The procedure renames the Symphony, Sinfonia, *.msg files on the fault-tolerant agent where the Symphony corruption occurred and generates an updated Sinfonia file, which is sent to the fault-tolerant agent. You can therefore resume operations quickly on the affected fault-tolerant agent, minimize loss of job and job stream information, and reduce recovery time.

The procedure involves two agents, the fault-tolerant agent where the Symphony file is corrupt and its domain manager.

You can start the command from any IBM Workload Scheduler workstation, with the exception of the fault-tolerant agent where the corruption occurred. Connection to the target fault-tolerant agent and to its domain manager is established using the netman port number. The default port number is 31111.

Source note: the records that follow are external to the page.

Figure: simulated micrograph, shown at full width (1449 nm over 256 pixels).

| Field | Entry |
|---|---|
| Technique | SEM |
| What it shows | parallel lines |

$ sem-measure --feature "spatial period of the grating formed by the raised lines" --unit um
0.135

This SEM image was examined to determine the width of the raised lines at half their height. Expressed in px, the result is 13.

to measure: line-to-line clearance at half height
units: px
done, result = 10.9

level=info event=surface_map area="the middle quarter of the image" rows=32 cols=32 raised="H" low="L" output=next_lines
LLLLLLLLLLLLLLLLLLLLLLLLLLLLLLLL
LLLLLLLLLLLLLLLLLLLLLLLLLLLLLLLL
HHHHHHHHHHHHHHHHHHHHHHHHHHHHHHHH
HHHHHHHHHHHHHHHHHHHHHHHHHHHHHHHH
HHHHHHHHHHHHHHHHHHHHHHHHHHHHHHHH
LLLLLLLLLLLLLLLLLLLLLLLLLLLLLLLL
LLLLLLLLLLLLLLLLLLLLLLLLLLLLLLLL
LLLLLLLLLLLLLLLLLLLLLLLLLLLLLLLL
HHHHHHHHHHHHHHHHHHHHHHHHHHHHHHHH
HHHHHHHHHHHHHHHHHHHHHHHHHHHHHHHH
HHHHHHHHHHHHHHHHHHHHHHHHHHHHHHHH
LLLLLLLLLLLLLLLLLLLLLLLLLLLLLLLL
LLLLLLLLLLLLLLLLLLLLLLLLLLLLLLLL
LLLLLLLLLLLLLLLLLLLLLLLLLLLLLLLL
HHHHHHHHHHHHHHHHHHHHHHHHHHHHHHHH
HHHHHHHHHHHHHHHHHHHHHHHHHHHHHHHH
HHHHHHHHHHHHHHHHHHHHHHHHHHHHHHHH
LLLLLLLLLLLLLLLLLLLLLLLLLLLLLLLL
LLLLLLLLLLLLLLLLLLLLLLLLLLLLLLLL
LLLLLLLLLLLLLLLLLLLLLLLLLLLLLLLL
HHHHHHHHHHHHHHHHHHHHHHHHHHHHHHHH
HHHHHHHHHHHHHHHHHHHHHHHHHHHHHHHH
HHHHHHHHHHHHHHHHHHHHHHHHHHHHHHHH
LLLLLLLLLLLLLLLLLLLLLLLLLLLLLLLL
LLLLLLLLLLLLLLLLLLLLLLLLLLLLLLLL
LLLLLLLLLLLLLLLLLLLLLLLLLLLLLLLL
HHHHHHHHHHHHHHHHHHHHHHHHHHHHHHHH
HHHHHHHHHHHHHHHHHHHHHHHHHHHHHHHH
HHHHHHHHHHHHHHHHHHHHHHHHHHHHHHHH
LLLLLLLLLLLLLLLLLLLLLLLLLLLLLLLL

When you start the resetFTA command, the following operations are performed in the specified order:
on the fault-tolerant agent
  • The following files are renamed:
    • Appserverbox.msg
    • clbox.msg
    • Courier.msg
    • Intercom.msg
    • Mailbox.msg
    • Monbox.msg
    • Moncmd.msg
    • Symphony
    • Sinfonia
The operations are performed asynchronously, to ensure that all target files have been renamed before starting the procedure on the domain manager.
on the domain manager
  1. A backup of the Sinfonia file is created.
  2. The Symphony file is copied to the Sinfonia file.
  3. The target fault-tolerant agent is linked.
  4. The updated Sinfonia file is sent to the target fault-tolerant agent.

The syntax of the command is as follows:

Syntax

resetFTA cpu

Arguments

cpu
Is the fault-tolerant agent to be reset.

This command is not available in the Dynamic Workload Console.

For more information, see the section about the resetfta command in IBM Workload Scheduler: User's Guide and Reference.